In the wake of JPMorgan Chase’s announcement of losing $3 billion in another failed financial scheme, the topic of government regulation over banks has become front and center again. Add the fuel of a Presidential election and we are back debating the fundamental merits of government regulation over the banking industry. We as a nation are apparently in group amnesia, forgetting the $700 billion bank bailout and the 2008 recession.
Presidential candidate Mitt Romney says, if he is elected president, he would repeal the Dodd-Frank financial reforms which were enacted by Congress as a corrective response to the 2008 economy-damaging banking practices. This is a position favored by donors on Wall Street who have sent millions Romney’s way. Even with the recent news that one of the better “risk averse” banks lost $3 billion through unacceptably high risk market investments, Republican Mitt Romney denounces the Dodd-Frank legislation as regulatory overreach.
While it’s obvious that Mitt Romney is not my candidate, his suggestion that we should undo the lesson learned from the ongoing 2008 recession is the ultimate head in the sand approach to problem solving. To understand how dangerous this attitude is all we need do is take a small glimpse into American history.

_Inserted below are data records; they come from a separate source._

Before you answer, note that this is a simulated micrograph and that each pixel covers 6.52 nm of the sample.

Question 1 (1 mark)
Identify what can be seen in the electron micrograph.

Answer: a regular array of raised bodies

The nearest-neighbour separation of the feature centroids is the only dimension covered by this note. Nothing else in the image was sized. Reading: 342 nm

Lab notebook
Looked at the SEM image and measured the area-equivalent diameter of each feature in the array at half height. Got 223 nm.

In his New York Times editorial “Why We Regulate”, Economist Paul Krugman reminds us that “the risks taken by banks are borne in large part by taxpayers and the economy as a whole” and as such become subject to “panics”. In the 1930s, after the Great Depression, the mother of all “panics”, economists determined that workable solutions involved guarantees and oversight by government. He notes “this system gave us half a century of relative financial stability. Eventually, however, the lessons of history were forgotten. New forms of banking without government guarantees proliferated while conventional and newfangled banks were allowed to take on ever-great risks. Sure enough, we eventually suffered the 21st century version of a Gilded Age banking panic, with terrible consequences. And what JPMorgan has just demonstrated is that even supposedly smart bankers must be sharply limited in the kinds of risks they’re allowed to take on.”
With his ties to Wall Street as CEO of Bain Capital, could Mitt Romney be oblivious to this history? His opposition to the Dodd-Frank law shows his inability to place responsibility for the disastrous economic crash where it belongs: on the heads of the leaders on Wall Street and the big banks. This is not good for America.
We all paid dearly to bail out Wall Street. Preventing irresponsible risk by banks “Too Big to Fail” should not be a partisan issue. We shouldn’t be asked to choose between Wall Street and Main Street as a vibrant economy needs both in stable condition.
While Juneau, has ridden out the undoings of the 2008 recession, many industrialized regions and manufacturing towns in the Midwest and East have not. According to former Labor Secretary, Robert B. Reich, “cuts in government spending are reducing domestic demand precisely at the time when consumers are reaching the end of their ropes and can’t spend more. Consumers did all the spending they could in the first quarter. Absent real wage gains, that spending pace can’t possibly continue. Consumer savings are down and their debt is up. Consumer confidence dropped last week to a two-month low. The only people left spending are in the top 5 percent.”
No one sings about this painful dichotomy in America better than Bruce Springsteen. In his new album Wrecking Ball, he paints a picture of an America where “The banker man grows fat/Working man grows thin.” In his populist tune “Death to My Hometown” the working man’s frustration is palpable. Listen to the personal story behind these words:
“Send the Robber Barons Straight to Hell
The Greedy Thieves Who Came Around
And Ate the Flesh of Everything They Found
Whose Crimes Have Gone Unpunished Now
Who Walk the Streets as Free Men Now
They Brought Death to Our Hometown, Boys”
Since Wall Street candidates like Mitt Romney are making us choose, my choice is no more death to hometown’s across America. Let’s not abandon Dodd-Frank, let’s build on it. Let’s implement it as soon as possible to avoid paying for the next big bank failure. It’s time to put Main Street first.
• Troll is a longtime Alaska resident and resides in Douglas.